Financier seeks costs after part-acquittal
A former board member of a failed financial firm is now seeking costs after he was partially exonerated of fraud charges and freed from prison.
Paul Bublitz’s nearly decade-old legal saga and the maligned Financial Markets Authority prosecution against him returned yesterday to the High Court at Auckland as he sought compensation for the criminal charges he was acquitted of.
The businessman, Bruce Mckay and Richard Blackwood were all found guilty in February last year of some of the charges the FMA laid after an investigation into the group began in mid2011.
However, after a successful challenge to the Court of Appeal, several of the men’s convictions were overturned in August, while Bublitz also walked free from his prison sentence.
The trio had been accused by the financial watchdog of deliberately misleading investors and potential investors in an attempt to rescue failing investments during the financial collapse of 2007
— 2008 (GFC).
Mckay and Blackwood were serving as directors of Viaduct Capital, while Bublitz was a board member for Mutual Finance, when the two firms went into receivership in 2010 — owing investors $17 million. Both Viaduct Capital, which was also investigated by the Serious Fraud Office and Treasury, and Mutual Finance were part of the Government’s GFC insurance scheme — meaning any losses would be passed on to the taxpayer.

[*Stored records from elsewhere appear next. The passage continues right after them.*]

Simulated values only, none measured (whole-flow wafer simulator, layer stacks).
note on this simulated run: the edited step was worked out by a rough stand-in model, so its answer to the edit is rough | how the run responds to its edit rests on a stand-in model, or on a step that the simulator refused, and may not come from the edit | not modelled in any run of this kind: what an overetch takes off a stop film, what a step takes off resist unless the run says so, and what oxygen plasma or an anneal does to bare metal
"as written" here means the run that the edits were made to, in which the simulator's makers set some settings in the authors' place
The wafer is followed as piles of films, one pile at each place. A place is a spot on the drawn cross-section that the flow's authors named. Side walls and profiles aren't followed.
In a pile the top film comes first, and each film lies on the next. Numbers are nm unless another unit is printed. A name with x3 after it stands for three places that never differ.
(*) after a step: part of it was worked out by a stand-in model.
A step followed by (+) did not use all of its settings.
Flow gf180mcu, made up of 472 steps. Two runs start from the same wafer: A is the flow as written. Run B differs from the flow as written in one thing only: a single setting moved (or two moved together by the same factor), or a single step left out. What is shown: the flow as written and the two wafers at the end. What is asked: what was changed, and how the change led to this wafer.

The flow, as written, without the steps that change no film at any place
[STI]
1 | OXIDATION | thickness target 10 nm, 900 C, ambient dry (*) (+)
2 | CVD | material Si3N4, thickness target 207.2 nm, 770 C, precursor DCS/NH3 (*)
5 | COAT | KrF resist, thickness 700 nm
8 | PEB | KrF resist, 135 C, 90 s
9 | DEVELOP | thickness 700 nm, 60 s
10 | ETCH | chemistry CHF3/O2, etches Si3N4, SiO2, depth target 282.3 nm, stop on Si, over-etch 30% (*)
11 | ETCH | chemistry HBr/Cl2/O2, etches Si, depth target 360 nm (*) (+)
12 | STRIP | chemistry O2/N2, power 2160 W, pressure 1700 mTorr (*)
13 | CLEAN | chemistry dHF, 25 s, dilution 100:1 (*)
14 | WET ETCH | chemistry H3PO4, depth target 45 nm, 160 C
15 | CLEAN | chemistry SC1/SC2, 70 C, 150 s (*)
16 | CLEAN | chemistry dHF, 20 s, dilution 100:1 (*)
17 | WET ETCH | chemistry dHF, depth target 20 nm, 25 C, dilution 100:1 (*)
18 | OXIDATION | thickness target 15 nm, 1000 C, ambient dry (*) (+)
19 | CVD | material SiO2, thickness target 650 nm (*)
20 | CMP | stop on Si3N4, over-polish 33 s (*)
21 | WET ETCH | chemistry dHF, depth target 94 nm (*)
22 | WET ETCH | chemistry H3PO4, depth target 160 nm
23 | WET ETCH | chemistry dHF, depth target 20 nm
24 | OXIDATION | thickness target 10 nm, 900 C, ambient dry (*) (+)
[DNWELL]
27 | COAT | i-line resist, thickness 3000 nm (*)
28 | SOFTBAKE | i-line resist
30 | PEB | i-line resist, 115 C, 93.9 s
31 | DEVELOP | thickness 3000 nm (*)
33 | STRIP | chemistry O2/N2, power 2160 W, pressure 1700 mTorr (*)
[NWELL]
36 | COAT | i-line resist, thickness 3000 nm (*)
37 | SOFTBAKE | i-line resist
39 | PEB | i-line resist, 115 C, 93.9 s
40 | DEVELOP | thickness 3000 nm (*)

Bublitz, represented by Rachael Reed QC, is now seeking costs under the Costs in Criminal Cases Act 1967 for the charges he was acquitted of.
The court heard at a brief hearing yesterday before Justice Fitzgerald that the Crown is also seeking costs for the charges Bublitz was convicted of — if he is successful in his own application.
Bublitz, who began his financial career as an 18-year-old, was at the hearing and sitting in the public gallery. The case is due to return to court in September.